TOKYO (Reuters) - Yasuhiro Furuse could have retired two years ago, but he wasn’t entirely happy with his pension income and had to put any such thoughts to bed.
It was just as well for Furuse’s employer Orix Corp, a financial services group, which would have struggled to find a replacement, with Japan’s jobless rate at 26-year lows.
This win-win arrangement, increasingly common in Japan, highlights a structural and policy challenge facing the world’s third-biggest economy.
Prime Minister Shinzo Abe’s government is considering raising the retirement age to 70 or 75 from 65 now, to ease pension burdens as well as a labor crunch. But a more durable longer term solution, analysts say, is for Japan to relax its strict controls on foreign workers.
“I have no choice but to work,” said Furuse, 62, a senior adviser at Orix’s corporate business headquarters.
“I appreciate that I could keep working, which makes me better off than living on pension and savings. Besides, I want to do something to contribute to society.”
Japan’s population is among the oldest on the planet and has one of the longest lifespans, putting pressure on its pension system. The old-age dependency ratio — or the numbers of elderly against those of working age — is the highest in the OECD.
The situation is being compounded by Japan’s deep-seated reluctance to fully open its gates to foreign workers, leaving many companies to rely on the old guard to overcome severe labor shortages.
On top of that, a lengthy spell of monetary easing by the Bank of Japan to battle deflation and spur growth has led to near-zero bond yields and crippled savings.
The current law requires companies to allow employees to work until 65 if they wish. In practice, most companies, trying to keep a lid on labor costs, set a mandatory retirement age at 60, with an option of further five years’ work on reduced pay.
That is changing.
Orix has raised the mandatory retirement age for its employees to 65 from 60. Some other firms such as Taiyo Life Insurance and restaurant chain Skylark Holdings Co, now also allow staff to work until 65, or 70 if employees wish.
“We will raise the retirement age to 65 to ... cope with a decline in the workforce,” Nippon Steel Corp said in a statement this month.
Mayumi Waki, a human resources manager at Orix, says the move was worth the extra spending. The older workers seem more motivated, the firm can benefit from their client relationships for longer and younger talent has more mentors available.
“We don’t consider raising the retirement age as a cost but a necessary investment,” Waki said.
To keep costs under control, Taiyo Life has changed the company’s pay review processes to be more focused on merit, and less on career length - another change in culture which is being increasingly adopted throughout Japan.
Over 8 million Japanese workers are 65 or older, a staggering 12 percent of the entire workforce, government data shows. The old-age dependency ratio is over 50 percent, and is expected to rise to nearly 80 percent by 2050, the OECD says.

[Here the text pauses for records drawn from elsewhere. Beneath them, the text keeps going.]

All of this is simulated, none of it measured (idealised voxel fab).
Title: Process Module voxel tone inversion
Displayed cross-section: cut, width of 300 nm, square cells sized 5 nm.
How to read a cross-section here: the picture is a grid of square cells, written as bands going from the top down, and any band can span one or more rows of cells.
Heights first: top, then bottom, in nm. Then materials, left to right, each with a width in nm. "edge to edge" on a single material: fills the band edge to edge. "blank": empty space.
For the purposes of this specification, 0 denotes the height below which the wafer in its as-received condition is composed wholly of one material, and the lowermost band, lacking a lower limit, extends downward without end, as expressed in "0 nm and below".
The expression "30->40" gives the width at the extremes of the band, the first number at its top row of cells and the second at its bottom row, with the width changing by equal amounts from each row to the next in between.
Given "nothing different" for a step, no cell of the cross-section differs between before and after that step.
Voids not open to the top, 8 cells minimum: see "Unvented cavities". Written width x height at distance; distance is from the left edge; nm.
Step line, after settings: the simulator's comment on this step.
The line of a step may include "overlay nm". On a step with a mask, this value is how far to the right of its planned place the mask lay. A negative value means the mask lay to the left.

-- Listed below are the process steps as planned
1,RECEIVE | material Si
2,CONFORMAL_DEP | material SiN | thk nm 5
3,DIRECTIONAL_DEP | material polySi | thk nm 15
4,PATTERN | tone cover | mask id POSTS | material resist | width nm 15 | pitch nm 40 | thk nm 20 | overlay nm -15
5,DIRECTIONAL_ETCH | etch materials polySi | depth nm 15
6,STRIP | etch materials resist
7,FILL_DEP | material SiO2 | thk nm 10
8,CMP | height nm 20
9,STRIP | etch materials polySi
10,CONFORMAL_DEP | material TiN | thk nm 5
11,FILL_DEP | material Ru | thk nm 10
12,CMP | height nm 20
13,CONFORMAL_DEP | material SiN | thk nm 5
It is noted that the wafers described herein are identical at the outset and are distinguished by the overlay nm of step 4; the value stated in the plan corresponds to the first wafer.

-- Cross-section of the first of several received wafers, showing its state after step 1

The average employee pension in Japan is about 150,000 yen ($1,350.01) a month, lower than government’s target of 60 percent of the pre-retirement income for salaried workers, which would be 220,000 yen on average.
Some economists expect the average pension-to-wage ratio to keep deteriorating and worries are growing that Japan’s ‘pay-as-you-go’ pension scheme may be unsustainable, with fewer workers paying into it and more elders drawing from it.
In a significant move, immigration-shy Japan is taking tentative steps to let in more foreign, blue-collar workers to ease the labor shortage.
Other labor reforms also kicked in this month to curb overtime and promote more flexibility, such as shorter days or working from home, with some analysts saying this could encourage more women and retirees to look for jobs.
Cutting back on Japan’s notorious long hours at work may also make longer careers easier to sustain, analysts say.
“The era of retirement at 70 will come sooner or later,” Taiyo Life’s chairman Katsuhide Tanaka said.